Northumbria Police and Crime Commissioner, Dame Vera Baird QC, a lawyer by profession has praised progress being made to help achieve greater gender equality in the Criminal Justice System but says there is still a long way to go.
The Commissioner’s comments have been made as part of International Women’s Day 2019 (Friday 8, March), which has a campaign theme of #BalanceforBetter – a call-to-action for driving gender balance across the world.
The annual awareness day is celebrated across the world as the United Nations (UN) looks to promote women and encourage further gender equality. Locally, Dame Vera is attending events all day including a forum at Washington Arts Centre, hosted by MP Sharon Hodgson.
Northumbria Police has seen female police officer numbers grow from 6 per cent to 29 per cent and two of the current Assistant Chief Constables are women. Dame Vera said: “Role models are important to young women. If you can see a woman in a senior role you can see that you might be able to follow suit or at least that the line of work is available to women. I suspect the presence of Cressida Dick as Metropolitan Police Commissioner has been a real encouragement to women to think about policing. Policing isn’t one career, it is many. From firearms support to safeguarding roles, the qualities needed are very diverse, and women have them all. It is obvious that, since the population is half women the police force need to be the same or they won’t be representative.

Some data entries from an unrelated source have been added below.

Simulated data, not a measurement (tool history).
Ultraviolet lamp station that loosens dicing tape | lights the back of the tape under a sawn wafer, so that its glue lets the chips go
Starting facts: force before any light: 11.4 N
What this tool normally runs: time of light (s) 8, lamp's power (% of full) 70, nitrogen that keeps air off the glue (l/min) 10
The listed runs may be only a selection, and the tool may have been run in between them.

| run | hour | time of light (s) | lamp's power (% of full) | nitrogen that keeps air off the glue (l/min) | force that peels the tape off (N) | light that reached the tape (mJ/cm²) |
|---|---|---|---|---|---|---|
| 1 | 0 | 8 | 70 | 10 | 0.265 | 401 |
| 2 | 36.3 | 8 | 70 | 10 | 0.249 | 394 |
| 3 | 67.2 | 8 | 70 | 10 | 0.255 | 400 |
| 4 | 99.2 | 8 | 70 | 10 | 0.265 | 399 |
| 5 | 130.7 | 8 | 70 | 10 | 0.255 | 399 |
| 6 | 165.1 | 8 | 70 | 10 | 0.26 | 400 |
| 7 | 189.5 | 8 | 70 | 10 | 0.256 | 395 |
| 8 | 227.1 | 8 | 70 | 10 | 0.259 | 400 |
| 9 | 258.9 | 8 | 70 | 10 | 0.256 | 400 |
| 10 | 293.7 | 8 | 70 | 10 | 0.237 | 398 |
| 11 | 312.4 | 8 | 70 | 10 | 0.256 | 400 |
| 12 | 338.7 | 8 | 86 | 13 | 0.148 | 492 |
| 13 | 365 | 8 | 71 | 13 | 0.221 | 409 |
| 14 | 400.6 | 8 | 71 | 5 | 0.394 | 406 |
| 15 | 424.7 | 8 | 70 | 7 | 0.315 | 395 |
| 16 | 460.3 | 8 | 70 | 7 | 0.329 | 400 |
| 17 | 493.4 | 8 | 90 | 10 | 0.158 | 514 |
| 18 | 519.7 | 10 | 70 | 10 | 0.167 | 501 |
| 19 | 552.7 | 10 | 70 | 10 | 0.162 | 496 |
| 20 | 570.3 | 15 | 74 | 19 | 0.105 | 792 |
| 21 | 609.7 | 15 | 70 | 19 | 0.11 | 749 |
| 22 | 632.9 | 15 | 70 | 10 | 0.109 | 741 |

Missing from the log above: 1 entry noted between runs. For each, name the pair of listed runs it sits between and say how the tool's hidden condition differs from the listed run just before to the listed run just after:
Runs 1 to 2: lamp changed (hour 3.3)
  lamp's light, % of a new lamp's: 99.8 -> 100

“The broader criminal justice system is also making progress towards better female representation. It isn’t long since the letters barristers received from the criminal court of appeal about their cases were written to say ‘a barrister must…. he must…. his client will’. I wrote to the court saying this rhetoric made women lawyers feel unwelcome and they promised to change when their current stocks of letters ran out. It must have been a massive order as it was years before it was re-written! However, until very recently there was only one woman judge in the Supreme Court, and only 22 per cent in the high court are women. The percentages of women get bigger as you go down through the courts which is not a good sign – typical that women are in the lower categories of the judiciary as they often are in other jobs.
“It’s important we do everything we can to help forge a more gender-balanced world – not just on International Women’s Day but every day. We’ve been working hard to achieve gender equality in the criminal justice system – the balance is shifting – and I will keep championing for change.”